Birds or Business? Debate Rages in Pristine Vermont

VERMONT'S well-tended image as a place of pristine natural beauty has coexisted uneasily with a slumping economy for the past few years, and one result has been increasing pressure to reshape the regulatory machinery that safeguards the state's environment.

At the center of a debate over how far that reform should go is Act 250, a comprehensive land-use law and the centerpiece of environmental protection in the Green Mountains for over 20 years. It authorizes regional environmental commissions throughout the state to oversee any sizable development project.

The commissions' decisions can be appealed to the state's Environmental Board and to the Vermont Supreme Court.

But the Act 250 structure is only one part of the state's regulatory equipment. Projects that affect the environment also have to go through the Agency of Natural Resource, which can issue up to 40 different permits, and, of course, local zoning and planning boards.

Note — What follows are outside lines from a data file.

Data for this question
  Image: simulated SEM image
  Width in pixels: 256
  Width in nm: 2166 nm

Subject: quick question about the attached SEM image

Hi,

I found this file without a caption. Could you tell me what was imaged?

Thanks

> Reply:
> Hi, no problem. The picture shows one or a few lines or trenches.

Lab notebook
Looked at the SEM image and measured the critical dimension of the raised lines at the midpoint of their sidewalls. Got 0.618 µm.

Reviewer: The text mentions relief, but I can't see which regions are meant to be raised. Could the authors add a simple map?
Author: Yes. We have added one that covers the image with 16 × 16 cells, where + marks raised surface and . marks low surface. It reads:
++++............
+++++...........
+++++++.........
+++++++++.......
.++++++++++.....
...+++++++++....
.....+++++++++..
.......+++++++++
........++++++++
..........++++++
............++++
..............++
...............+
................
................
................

All told, Vermont's permitting scene has been anything but permissive, and critics from real estate developers to mayors have been vocal. Their complaints echo in other states too. Jim Reed, an analyst with the National Conference of State Legislatures in Denver, says reform of environmental regulations is underway in a number of places around the United States, driven, as in Vermont, by economic concerns.

Some states, such as Texas, have taken steps to consolidate their permitting processes and mandate closer cooperation between departments of environmental protection and commerce, says Mr. Reed. The goal, he adds, is often a kind of ``one-stop shopping scenario'' for developers seeking permits.

Vermont's House of Representatives has something like this in mind with its now-completed version of permitting reform. Chuck Ross, now an aide to Sen. Patrick Leahy (D) of Vermont, shepherded the bill through as chairman of the chamber's natural resources committee. ``We did an enormous amount of work on the bill,'' he says. ``It went through the House without a major change to it.''

But the House version will have to be reconciled with the Vermont Senate's handiwork, and that branch of the legislature is controlled by Republicans who have already shown their contempt for The current regulatory setup by refusing to confirm Gov. Howard Dean's appointees to the Environmental Board.

REPUBLICANS had been pushing for the addition of an additional ``criterion'' that Act 250 environmental commissions would have to consider in granting or denying permits: whether a project's benefit to society (through job creation, for example) outweighed any potential environmental harm. But even backers of that idea came to realize it might slow the process down even further as legions of economists got into the act along with environmentalists and lawyers.

Mr. Ross says his committee's work - focused on ``simplifying'' the Agency of Natural Resources' permitting system - lays the groundwork for far-reaching reform. The House bill ``creates the opportunity for one-stop shopping at the local level for permits,'' he says. He explains that his bill would only slightly change the Act 250 process, making it a little harder for people to appeal decisions up to the state level.

That's the basic problem with the legislative effort so far, according to Jeff Wennberg, mayor of Rutland, Vermont's second-largest city. He'd like to see the reform process focus on Act 250. In his view, the act's regional commissions lay down different dictates in different parts of the state, thus confusing businesses and stifling development. And only those with a direct interest in a project - towns, abutters, developers themselves - should have the right to appeal a permitting decision, Mr. Wennberg adds.

Traditionally, the appeals process under Act 250 has been open to advocacy groups with an interest in the environment, such as the Vermont Natural Resources Council. The VNRC is not happy with the relatively light restrictions the House bill puts on appellate standing, says Steve Holmes, head of its Montpelier office, much less the stronger measures that could come through compromise with the Senate.